Unable to resist quoting songs about yellow taxis, the Ninth Circuit issued a recent opinion on the trademark YELLOW CAB. “Perhaps the Yellow Cab Company of Sacramento didn’t know what it had until it was gone.” (quoting Joni Mitchell’s song “Big Yellow Taxi”) This case arises out of a collision between a small determined one-cab operation and a large Sacramento, California taxi cab “empire”. “Determined ‘to catch that yellow cab’ ” (quoting Chuck Berry’s song “Nadine”) Yellow Cab of Sacramento sued the smaller Yellow Cab of Elk Grove alleging trademark violation under the Lanham Act and related state law claims for unfair competition, false advertising and interference with prospective business advantage. The district court granted the defendant’s motion for summary judgment holding that “yellow cab” was generic, and that even if “yellow cab” was descriptive, the plaintiff failed to show “secondary meaning.” On appeal, the Ninth Circuit reversed the district court concluding that there was a material issue of fact as to whether “yellow cab” has become generic through widespread use in the marketplace and it descriptive whether the mark obtained “secondary meaning.” The Ninth Circuit also held that the burden of proof as to the validity and protectability of an unregistered mark lies solely on the party claiming trademark protection.
This opinion is notable for its succinct summary of the case law governing validity and protectability of trademarks.
There are five categories of trademarks: (1) generic; (2) descriptive; (3) suggestive; (4) arbitrary; and (5) fanciful. KP Permanent Make-Up, Inc. v. Lasting Impression I, Inc., 408 F.3d 596, 602 (9th Cir. 2005). “The latter three categories are deemed inherently distinctive and are automatically entitled to protection because they naturally ‘serve[ ] to identify a particular source of a product . . . .’ ” Id. (quoting Two Pesos, Inc. v. Taco Cabana, Inc., 505 U.S. 763, 768 (1992)). Descriptive marks “define a particular characteristic of the product in a way that does not require any exercise of the imagination.” Surfvivor Media, Inc. v. Survivor Productions, 406 F.3d 625, 632 (9th Cir. 2005). A descriptive mark can receive trademark protection if it has acquired distinctiveness by establishing “secondary meaning” in the marketplace. Filipino Yellow Pages, Inc. v. Asian Journal Publ’ns, Inc., 198 F.3d 1143, 1147 (9th Cir. 1999). “Generic marks give the general name of the product; they embrace an entire class of products.” Kendall-Jackson Winery, Ltd. v. E. & J. Gallo Winery, 150 F.3d 1042, 1047 n.8 (9th Cir. 1998). “Generic marks are not capable of receiving protection because they identify the product, rather than the product’s source.” KP Permanent Make-Up, 408 F.3d at 602.

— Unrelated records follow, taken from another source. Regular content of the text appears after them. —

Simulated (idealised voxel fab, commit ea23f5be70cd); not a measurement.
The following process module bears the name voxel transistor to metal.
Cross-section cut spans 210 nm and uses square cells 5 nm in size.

When a plaintiff pursues a trademark action involving a properly registered mark, that mark is presumed valid, and the burden of proving that the mark is generic rests upon the defendant. Filipino Yellow Pages, 198 F.3d at 1146. However, if the disputed term has not been federally registered, and the defendant asserts genericness as a defense, the burden shifts to the plaintiff to show that the mark is nongeneric.
The Ninth Circuit also provided a concise statement of the “secondary meaning” test:
To determine whether a descriptive mark has secondary meaning, a finder of fact considers: “(1) whether actual purchasers of the product bearing the claimed trademark associate the trademark with the producer, (2) the degree and manner of advertising under the claimed trademark, (3) the length and manner of use of the claimed trademark, and (4) whether use of the claimed trademark has been exclusive.” Levi Strauss, 778 F.2d at 1358 (quoting Transgo, Inc. v. AJAC Transmission Parts Corp., 768 F.2d 1001, 1015 (9th Cir. 1985)) (alteration omitted).